What is 49?


Melvin L. Joseph was born on August 4, 1921, in Georgetown, Del., the son of the late Harry and Ella Mae Joseph. In 1940, Joseph, with only a sixth-grade education, sheer determination and hard work, took one dump truck and a shovel and turned it into a multi-faceted business empire. He was a well-respected contractor and developer with many other interests including auto racing, horse racing, treasure hunting and aviation.

Joseph was the founder, owner and operator of Melvin L. Joseph Construction Co. Inc. since 1940 and M.L. Joseph Sand and Gravel founded in 1990. His first big contract was in 1949 and that same year he became a partner in the Ford Dealership in Georgetown. From all the good luck that year he declared the number 49 his lucky number. Melvin's license number, license plates, airplanes, horses and race cars all contained the number 49. He was also responsible for paving the majority of the roads in Sussex County, the expansion of Summit Airport, and overseeing many projects locally and abroad. Under contract for the Army Corps of Engineers, he led the rebuilding of the Delaware Beaches after the storm of 1962.

His love on construction led to the development of many prominent projects such as Mariner's Cove (Cozy Cove), Lake View Estates, Oakmont Estates, Woodlawn Memorial Cemetery among many others. Joseph continued to build on his early successes and was involved hands-on with the daily operations of his businesses up until his death. Through his strong work ethic, he formed lifelong friendships with area business men such as Frank Perdue, Bill Brooks and John Rollins Sr.

Joseph was a pioneer in the development of NASCAR. His passion for racing began on the back roads of Sussex County in his suped-up Mercury's which led to the beaches of Daytona, Fla. In 1955, his cars won both the NASCAR Sportsman and Modified Events on the sands of Daytona Beach, Fla. In 1959, Joseph's car, driven by Banjo Matthews, won the race by an amazing three miles in the first NASCAR Modified race on the newly built Daytona International Speedway. Another racing highlight includes owning one of the cars that Bobby Allison drove to many victories. His racing involvement led to lifelong friendships with racing legends such as Bobby Allison, Ralph Moody, Bobby Unser, AJ Foyt, Junior Johnson, Junie Donlavey and numerous others.

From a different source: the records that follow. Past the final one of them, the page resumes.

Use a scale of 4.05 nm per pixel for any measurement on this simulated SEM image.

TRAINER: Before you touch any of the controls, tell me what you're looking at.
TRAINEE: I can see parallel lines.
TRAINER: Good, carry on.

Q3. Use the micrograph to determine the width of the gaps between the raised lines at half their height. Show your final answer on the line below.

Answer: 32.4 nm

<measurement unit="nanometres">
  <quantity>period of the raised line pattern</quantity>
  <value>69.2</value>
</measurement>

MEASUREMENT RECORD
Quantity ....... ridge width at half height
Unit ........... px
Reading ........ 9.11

Melvin designed and built Dover Downs International Speedway, now Dover International Speedway (motorsports) and Dover Downs Raceway (harness racing), and gave drivers the command to start their engines at every NASCAR NEXTEL Cup Race in Dover from 1969 through 2004. Joseph was originally appointed to the board of what was then Dover Downs Inc. in the same year. At the time of his death, Joseph served on the Board of Directors for Dover Motorsports Inc. as the Vice President and Director of Auto Racing. He also served on the Board of Directors for Dover Downs Gaming and Entertainment Inc. Joseph served as a consultant for the construction of Nashville Superspeedway, a Dover Motorsports Inc. track. Additionally, he oversaw the 1994 repaving project at Dover International Speedway that transformed the asphalt into the current concrete surface. His ideas, innovations, and dedication greatly contributed to the success of Dover Motorsports Inc. His many accomplishments in the sport of auto racing led to his induction into the Delaware Sports Museum Hall of Fame in 2002.

Joseph had a passion for local dirt-track racing. In 1949, he led the design and construction of Georgetown Speedway in his hometown of Georgetown. The half-mile clay oval opened in 1950 and remains in operation today.

Joseph's love of horses led to the creation of his state-of-the-art horse training facility in Georgetown, which created such winners as Mr. Forty Nine, Tyler's Point and Crossfire. They've all won races and set records up and down the East Coast.

Joseph's sense of adventure led him to off-shore salvage work. In the mid-1970s Joseph teamed with treasure hunter, Mel Fisher. Joseph financed the expedition that led to the discovery of the Nuestra Senora de Atocha, a Spanish galleon that sank in 1622 off the Florida Keys. The search yielded one of the greatest discoveries of sunken Spanish treasures in the world to date. A portion of Joseph's share is on display at the Treasures of the Sea Exhibit at the Delaware Technical and Community College in Georgetown.

Through his friendship, loyalty, confidence and unselfish dedication to the Delaware State Police and Camp Barnes, Joseph was made an honorary staff officer in 1978. He also received an honorary Associates Degree in Applied Science from the Delaware Technical and Community College.

Joseph passed away on April 6, 2005 at his place of business. His company legacy continues under the leadership of his grandson, Ken Adams.